I'm using Hive on MRv2, and I'm trying to optimize hive queries.
The database assumes purchase history of convenience store. This database contains 6 tables(customers(1M rows), shops(1K rows), employees(5K rows), genres(30 rows), items(3.5K rows), purchase_histories(1G rows)), and I made query that retrieves sum of number purchased for each item, genre and customers' gender.
FROM purchase_histories ph
JOIN customers c
ON ( c.id = ph.cus_id
AND ph.dt < $var1 AND ph.dt > $var2 )
JOIN items i
ON ( i.id = ph.item_id )
JOIN genres g
ON ( g.id = i.gen_id )
GROUP BY c.gender,
I made partition purchase_histories(dt), items(gen_id) and customers(gender, byear).
I compared this database and no partition database(contains same tables) by above query. I input some kinds of valuesto $var1 and $var2 to make reference numbers of rows of purchase_histories become 10,000,000.

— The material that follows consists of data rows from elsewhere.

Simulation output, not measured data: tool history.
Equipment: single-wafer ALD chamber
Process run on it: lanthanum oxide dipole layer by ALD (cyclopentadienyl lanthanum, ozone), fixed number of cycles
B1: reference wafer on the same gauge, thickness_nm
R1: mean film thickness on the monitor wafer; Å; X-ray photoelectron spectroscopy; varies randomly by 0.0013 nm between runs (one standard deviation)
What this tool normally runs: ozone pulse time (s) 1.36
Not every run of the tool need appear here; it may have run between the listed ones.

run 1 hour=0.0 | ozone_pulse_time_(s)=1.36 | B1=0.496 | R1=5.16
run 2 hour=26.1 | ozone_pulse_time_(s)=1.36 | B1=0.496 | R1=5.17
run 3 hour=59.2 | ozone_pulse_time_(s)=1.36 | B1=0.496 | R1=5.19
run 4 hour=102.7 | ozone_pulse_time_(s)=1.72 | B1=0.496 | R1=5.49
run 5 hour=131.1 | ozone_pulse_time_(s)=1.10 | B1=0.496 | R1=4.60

I measured the process time, and I found the no partition database is faster(or equal) than the other. I checked execution logs and I found that the mapper number of the partitioned database is about 10~30 but not partitioned database is about 150. I don't think the many mapper is definitely good but 10~30 mappers is too small. So I thought that I have to check some configuration about map numbers or memory size. But I don't know which configure to change and my thought is correct.